WHAM (World and Human Action Model)
Property | Value |
---|---|
Developer | Microsoft Research |
Parameters | 200M and 1.6B versions |
Training Data | 500,000 Bleeding Edge games |
License | Microsoft Research License |
Architecture | Decoder-only transformer with VQ-GAN |
What is WHAM?
WHAM is an advanced generative AI model developed by Microsoft Research's Game Intelligence group in collaboration with TaiX and Ninja Theory. It's specifically designed to generate gameplay sequences, combining both visual elements and controller actions from the game Bleeding Edge. The model can process and generate consistent game sequences while maintaining an understanding of 3D environment structure and temporal gameplay elements.
Implementation Details
The model architecture consists of two main components: an encoder-decoder VQ-GAN for handling game visuals and a transformer backbone for next-token prediction. It was trained on approximately 500,000 Bleeding Edge games, equivalent to over 7 years of continuous human gameplay, using 98 H100 GPUs over 5 days.

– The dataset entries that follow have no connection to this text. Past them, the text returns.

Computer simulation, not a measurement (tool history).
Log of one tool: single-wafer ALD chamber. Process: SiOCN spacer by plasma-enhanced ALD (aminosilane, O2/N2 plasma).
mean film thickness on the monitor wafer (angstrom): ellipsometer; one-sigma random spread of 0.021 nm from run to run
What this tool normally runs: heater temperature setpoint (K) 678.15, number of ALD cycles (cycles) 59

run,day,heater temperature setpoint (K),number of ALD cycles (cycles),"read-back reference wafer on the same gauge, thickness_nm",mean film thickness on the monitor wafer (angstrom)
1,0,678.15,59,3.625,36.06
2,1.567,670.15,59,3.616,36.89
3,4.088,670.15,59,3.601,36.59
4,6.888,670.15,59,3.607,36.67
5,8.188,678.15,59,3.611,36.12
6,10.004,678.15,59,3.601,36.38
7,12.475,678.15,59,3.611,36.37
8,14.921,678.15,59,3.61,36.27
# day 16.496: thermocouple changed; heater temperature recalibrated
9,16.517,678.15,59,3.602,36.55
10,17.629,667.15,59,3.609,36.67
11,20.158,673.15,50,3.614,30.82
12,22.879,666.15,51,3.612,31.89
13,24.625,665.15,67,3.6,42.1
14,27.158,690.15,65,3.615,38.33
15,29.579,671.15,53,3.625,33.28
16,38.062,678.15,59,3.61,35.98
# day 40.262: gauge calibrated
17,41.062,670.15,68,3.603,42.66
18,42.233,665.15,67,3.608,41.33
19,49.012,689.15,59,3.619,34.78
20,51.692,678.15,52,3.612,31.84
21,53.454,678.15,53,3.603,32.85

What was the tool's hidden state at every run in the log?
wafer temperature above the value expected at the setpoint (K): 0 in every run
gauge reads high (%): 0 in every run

- Context length: 10 observation-action pairs (5560 tokens)
- Image resolution: 300px x 180px
- Training data: 1 billion observation-action pairs at 10Hz
- Available versions: 200M parameters (3.7GB) and 1.6B parameters (18.9GB)
Core Capabilities
- World Modeling: Predicts visuals based on starting state and action sequence
- Behavior Policy: Generates controller actions based on visual input
- Full Generation: Creates both visuals and controller actions simultaneously
- Consistent and persistent game sequence generation
Frequently Asked Questions
Q: What makes this model unique?
WHAM is unique in its ability to generate both visual and controller action sequences for gameplay, maintaining consistency and physical accuracy within the game environment. It's one of the first models to demonstrate effective world modeling for complex 3D game environments.
Q: What are the recommended use cases?
The model is specifically designed for academic research purposes and game development exploration. It's particularly useful for studying gameplay patterns, testing game scenarios, and creative iteration in game development within the context of Bleeding Edge.